Summary: This module introduces the Partitioned Global Address Space (PGAS) programming paradigm. This paradigm provides both a data and execution model that has the potential to dramatically improve runtime performance and programmer productivity on increasingly ubiquitous multi-core architectures. The fundamental principles of the PGAS paradigm are presented in comparison with traditional parallel programming models. Furthermore, the richer 'Asynchronous PGAS' programming model is also introduced in association with the next-generation parallel programming languages Chapel and X10.
While Moore's Law continues to predict the doubling of transistors on an integrated circuit every 18 months, performance and power considerations have forced chip designers to embrace multi-core processors in place of higher frequency uni-core processors.
As desktop and high-performance computing architectures tend towards distributed collections of multi-core nodes1, a new parallel programming paradigm is required to fully exploit the complex distributed and shared-memory hierarchies of these evolutionary systems.

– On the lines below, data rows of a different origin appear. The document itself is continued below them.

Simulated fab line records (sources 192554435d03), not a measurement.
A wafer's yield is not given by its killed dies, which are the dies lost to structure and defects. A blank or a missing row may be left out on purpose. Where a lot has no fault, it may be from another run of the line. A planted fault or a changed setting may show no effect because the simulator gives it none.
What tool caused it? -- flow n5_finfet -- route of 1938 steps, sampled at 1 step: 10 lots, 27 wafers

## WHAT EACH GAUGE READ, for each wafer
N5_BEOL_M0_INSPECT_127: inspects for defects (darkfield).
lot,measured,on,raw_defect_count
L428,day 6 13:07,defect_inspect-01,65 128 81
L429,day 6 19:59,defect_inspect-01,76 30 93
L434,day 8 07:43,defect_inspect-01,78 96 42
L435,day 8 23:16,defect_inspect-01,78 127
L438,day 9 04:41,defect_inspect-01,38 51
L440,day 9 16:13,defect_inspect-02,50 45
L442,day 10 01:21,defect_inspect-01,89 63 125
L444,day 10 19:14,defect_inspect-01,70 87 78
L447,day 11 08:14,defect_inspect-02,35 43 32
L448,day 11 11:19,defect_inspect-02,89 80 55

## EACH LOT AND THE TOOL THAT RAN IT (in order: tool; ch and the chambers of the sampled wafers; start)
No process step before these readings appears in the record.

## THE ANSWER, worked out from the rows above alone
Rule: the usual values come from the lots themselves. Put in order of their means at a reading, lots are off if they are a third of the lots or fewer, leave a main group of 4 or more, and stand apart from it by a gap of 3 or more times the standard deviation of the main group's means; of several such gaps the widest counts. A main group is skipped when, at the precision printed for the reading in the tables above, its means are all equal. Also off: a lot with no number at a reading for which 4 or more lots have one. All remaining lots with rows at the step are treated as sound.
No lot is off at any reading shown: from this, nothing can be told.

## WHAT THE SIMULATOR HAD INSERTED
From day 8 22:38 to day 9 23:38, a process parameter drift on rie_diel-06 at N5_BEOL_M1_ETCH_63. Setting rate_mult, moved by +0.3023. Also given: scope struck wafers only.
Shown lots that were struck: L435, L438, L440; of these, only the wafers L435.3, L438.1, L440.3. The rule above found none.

Recently, a programming model has been developed that has the potential to exploit the best features of this distributed shared-memory architecture. Not only does this model promise improved runtime performance on distributed clusters of SMPs, its data and execution semantics support increased programmer productivity. This model is called the Partitioned Global Address Space (PGAS) model.
The shared-memory programming model typically exploits a shared memory system, where any memory location is directly accessible by any of the computing processes (i.e. there is a single global address space). This programming model is similar in some respects to the sequential single-processor programming model with the addition of new constructs for synchronising multiple access to shared variables and memory locations.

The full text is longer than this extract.